8

I am trying to run local jar file with spark-submit which is working perfectly fine. Here is the command-

spark-submit --class "SimpleApp" --master local myProject/target/scala-2.11/simple-project_2.11-1.0.jar

But when I am trying with curl

curl -X POST --data '{
 "file": "file:///home/user/myProject/target/scala-2.11/simple-project_2.11-1.0.jar",
 "className": "SimpleApp",
}'  
-H 
"Content-Type: application/json" 
http://server:8998/batches

It is throwing error

"requirement failed: Local path /home/user/myProject/target/scala-2.11/simple-project_2.11-1.0.jar cannot be added to user sessions."

Here is my livy.conf file, as some article suggest to change few things.

# What host address to start the server on. By default, Livy will bind to all network interfaces.
livy.server.host = 0.0.0.0

# What port to start the server on.
livy.server.port = 8998

# What spark master Livy sessions should use.
livy.spark.master = local

# What spark deploy mode Livy sessions should use.
livy.spark.deploy-mode = client

# List of local directories from where files are allowed to be added to user sessions. By
# default it's empty, meaning users can only reference remote URIs when starting their
# sessions.
livy.file.local-dir-whitelist= /home/user/.livy-sessions/

Please help me out with this.

Thanks in Advance.

Divya Arya
  • 439
  • 5
  • 22

3 Answers3

10

I recently got the solution of local file reading from Apache Livy as I was creating the wrong request with cURL. I just replaced file reading protocol from 'file://' with 'local:/' and that works for me.

curl -X POST --data '{
  "file": "local:/home/user/myProject/target/scala-2.11/simple-project_2.11-1.0.jar",
  "className": "SimpleApp",
}'  
-H 
"Content-Type: application/json" 
http://server:8998/batches

That was quite a small mistake but still, my jar file cannot be accessed from HDFS.

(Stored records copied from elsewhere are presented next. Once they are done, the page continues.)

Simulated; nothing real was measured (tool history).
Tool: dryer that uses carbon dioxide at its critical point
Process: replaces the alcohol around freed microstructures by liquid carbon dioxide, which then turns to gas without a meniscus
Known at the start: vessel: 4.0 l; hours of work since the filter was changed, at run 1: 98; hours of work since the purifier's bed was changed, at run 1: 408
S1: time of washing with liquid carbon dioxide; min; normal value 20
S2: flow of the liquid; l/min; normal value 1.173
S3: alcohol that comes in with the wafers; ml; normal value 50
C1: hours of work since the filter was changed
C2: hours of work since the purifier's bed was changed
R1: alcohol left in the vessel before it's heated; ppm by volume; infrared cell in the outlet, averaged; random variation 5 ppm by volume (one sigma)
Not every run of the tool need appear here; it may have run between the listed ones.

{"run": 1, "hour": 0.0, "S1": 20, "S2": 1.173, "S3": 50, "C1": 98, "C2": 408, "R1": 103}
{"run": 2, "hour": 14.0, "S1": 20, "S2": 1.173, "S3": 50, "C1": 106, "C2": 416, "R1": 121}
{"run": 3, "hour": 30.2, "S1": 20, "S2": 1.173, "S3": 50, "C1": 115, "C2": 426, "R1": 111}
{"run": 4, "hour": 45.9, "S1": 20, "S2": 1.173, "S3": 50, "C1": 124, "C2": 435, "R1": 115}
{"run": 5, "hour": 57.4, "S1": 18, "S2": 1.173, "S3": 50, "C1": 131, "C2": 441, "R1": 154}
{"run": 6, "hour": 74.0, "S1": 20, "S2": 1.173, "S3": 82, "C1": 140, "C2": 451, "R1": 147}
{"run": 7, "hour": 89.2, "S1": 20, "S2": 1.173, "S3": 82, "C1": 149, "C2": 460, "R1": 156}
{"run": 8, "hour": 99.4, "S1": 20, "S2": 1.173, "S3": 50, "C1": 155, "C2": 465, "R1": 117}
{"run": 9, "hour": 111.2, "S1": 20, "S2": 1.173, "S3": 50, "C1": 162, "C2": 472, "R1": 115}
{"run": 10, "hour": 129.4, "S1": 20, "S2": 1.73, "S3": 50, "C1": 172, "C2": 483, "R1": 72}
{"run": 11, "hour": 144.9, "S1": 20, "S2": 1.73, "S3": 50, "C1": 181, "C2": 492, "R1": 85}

Thank you all for helping out.

Divya Arya
  • 439
  • 5
  • 22
0

Presence of Apache Livy jar file is the mandatory requirement. It wouldn't work without the corresponding jar file.

My advice is next: just append livy jar file to classpath with java's cp option:

java -cp /usr/local/livy.jar com.myclass.Main

or simply use SBT:

libraryDependencies += "org.apache.livy" % "livy-api" % "0.4.0-incubating"

Maven:

<dependency>
    <groupId>org.apache.livy</groupId>
    <artifactId>livy-api</artifactId>
    <version>0.4.0-incubating</version>
</dependency>

Or your favorite build tool.

BTW, you also can upload livy jar file to HDFS and use it on your Hadoop cluster, it can significantly simplify your life.

koiralo
  • 22,594
  • 6
  • 51
  • 72
  • I tried with hdfs as well but I still had issues with that. You can check my query here- https://stackoverflow.com/questions/50969333/apache-livy-curl-not-working-for-spark-submit-command – Divya Arya Jun 26 '18 at 09:36
  • You have to make `fat jar` file with your codebase + necessary jar - `sbt assembly` or some maven plugin, upload this jar file to `hdfs` and run `spark-submit` with this jar file which is placed on `hdfs` or use `curl` as well. –  Jun 26 '18 at 09:46
  • If you don't want to make a fat jar file and upload it to hdfs, you can consider python scripts, it could be submitted like a plain text withou any jar file. –  Jun 26 '18 at 09:47
  • @Divine I've provided the answer to your another question in details, please, check it. –  Jun 26 '18 at 10:02
0

The below answer worked for me as stated in here Apache Livy cURL not working for spark-submit command

To use local files for livy batch jobs you need to add the local folder to the livy.file.local-dir-whitelist property in livy.conf.

Description from livy.conf.template:

List of local directories from where files are allowed to be added to user sessions. By default it's empty, meaning users can only reference remote URIs when starting their sessions.